Hannity echoed false anti-Kerry claims from Stolen Honor

FOX News Channel host Sean Hannity echoed two false claims from the anti-Kerry film Stolen Honor: Wounds That Never Heal. He claimed that “some of those guys” who testified at the Winter Soldier Investigation hearings, which formed the basis for Senator John Kerry's 1971 testimony before the Senate foreign relations committee, “turned out to be liars ... turned out to be paid by Jane Fonda.” Hannity also suggested that American prisoners of war in Vietnam were subjected to torture as a result of Kerry's testimony.

Hannity's comments came during a discussion with guest and Kerry supporter Bobby Muller, president and co-founder of the Vietnam Veterans of America Foundation and co-founder of the Nobel Peace Prize-winning International Committee to Ban Landmines.

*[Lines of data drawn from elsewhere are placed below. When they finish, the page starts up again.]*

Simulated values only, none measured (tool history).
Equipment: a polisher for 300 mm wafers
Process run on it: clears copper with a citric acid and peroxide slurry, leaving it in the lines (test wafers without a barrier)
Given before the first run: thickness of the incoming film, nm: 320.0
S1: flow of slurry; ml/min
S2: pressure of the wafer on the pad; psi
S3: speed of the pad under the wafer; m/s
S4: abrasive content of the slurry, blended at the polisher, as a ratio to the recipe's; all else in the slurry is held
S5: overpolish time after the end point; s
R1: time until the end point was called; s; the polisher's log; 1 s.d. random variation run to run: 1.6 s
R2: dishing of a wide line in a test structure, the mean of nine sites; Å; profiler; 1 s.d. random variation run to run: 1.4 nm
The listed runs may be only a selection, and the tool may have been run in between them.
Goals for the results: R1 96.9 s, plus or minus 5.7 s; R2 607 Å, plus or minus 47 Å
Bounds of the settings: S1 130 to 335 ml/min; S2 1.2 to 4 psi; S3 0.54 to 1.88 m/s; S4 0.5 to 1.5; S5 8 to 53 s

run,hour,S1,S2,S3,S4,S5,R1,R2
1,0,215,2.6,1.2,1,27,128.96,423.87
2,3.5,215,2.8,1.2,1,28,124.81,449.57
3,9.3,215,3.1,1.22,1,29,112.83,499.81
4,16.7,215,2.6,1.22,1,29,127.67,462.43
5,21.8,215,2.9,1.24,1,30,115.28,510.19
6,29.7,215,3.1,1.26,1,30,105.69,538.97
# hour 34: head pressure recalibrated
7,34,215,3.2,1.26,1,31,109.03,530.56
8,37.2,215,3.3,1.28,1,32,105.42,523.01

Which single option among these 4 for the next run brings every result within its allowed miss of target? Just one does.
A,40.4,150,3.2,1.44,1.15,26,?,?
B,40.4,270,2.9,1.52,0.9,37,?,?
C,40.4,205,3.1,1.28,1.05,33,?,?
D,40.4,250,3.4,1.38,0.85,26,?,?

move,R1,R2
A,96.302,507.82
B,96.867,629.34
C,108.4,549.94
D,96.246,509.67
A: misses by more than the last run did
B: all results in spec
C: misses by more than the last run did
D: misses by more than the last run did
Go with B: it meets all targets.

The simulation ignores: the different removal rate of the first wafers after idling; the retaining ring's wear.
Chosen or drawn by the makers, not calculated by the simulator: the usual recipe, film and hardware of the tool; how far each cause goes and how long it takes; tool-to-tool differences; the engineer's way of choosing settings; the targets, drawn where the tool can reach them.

From the October 15 edition of FOX News Channel's Hannity & Colmes:

HANNITY: Some of those guys [veterans who testified in the Winter Soldier Investigation] turned out to be liars, and some of those guys turned out to be paid by [actress and prominent anti-war activist] Jane Fonda who was funding that whole thing. John Kerry lied.

Later in the same show, in an interview with Van ODell, a member of the discredited anti-Kerry group Swift Vets and POWs for Truth:

HANNITY: We've had these guys [POWs] on the program, Van, and they were there being tortured, hearing, like in the version of Tokyo Rose, that before a Senate committee, that these things were being, these allegations were being made by a fellow soldier.

As Media Matters for America has previously documented, while conservative historian Guenter Lewy claimed in his 1978 book, America in Vietnam, that a Naval Investigative Service report about the Winter Soldier allegations had discredited many of the witnesses and accounts, Naval Criminal Investigative Service public affairs specialist Paul O'Donnell could not confirm this report's existence. Further, a February 14 Baltimore Sun article cites Lewy himself as admitting that “he does not recall if he saw a copy of the naval investigative report or was briefed on its contents.”

Apart from Lewy's allegations, an MMFA search uncovered no other evidence that any Winter Soldier witness was an impostor. One veteran, who is portrayed in Stolen Honor as a fraud who “never set foot” in Vietnam, has filed a libel lawsuit against the film's producer, Carlton Sherwood. The Associated Press notes that the veteran, Kenneth J. Campbell, now a professor at the University of Delaware, “attached copies of his military records to the lawsuit, showing that he received a Purple Heart and eight other medals, ribbons and decorations for his service in Vietnam.”

MMFA has also noted that two of the POWs featured in Stolen Honor contradict the claim that Kerry's 1971 testimony was used to torture Americans held in Vietnam. Former POW Jim Warner said that “the last torture that we knew of had taken place in September of 1969,” and that when Kerry's testimony was invoked in an interrogation of Warner, it was “without torture.” Former POW Leo K. Thorsness also admitted in a published bio that the use of torture had decreased by the time Kerry testified.

Furthermore, MSNBC correspondent David Shuster reported that he found no evidence Kerry's name was used in the interrogation of all American POWs in Vietnam: "[T]he film only features POWs who say John Kerry's name was invoked by north Vietnamese prison guards. But we've spoken to dozens of POWs who spent years in Vietnamese prison camps and say they never heard John Kerry's name mentioned once."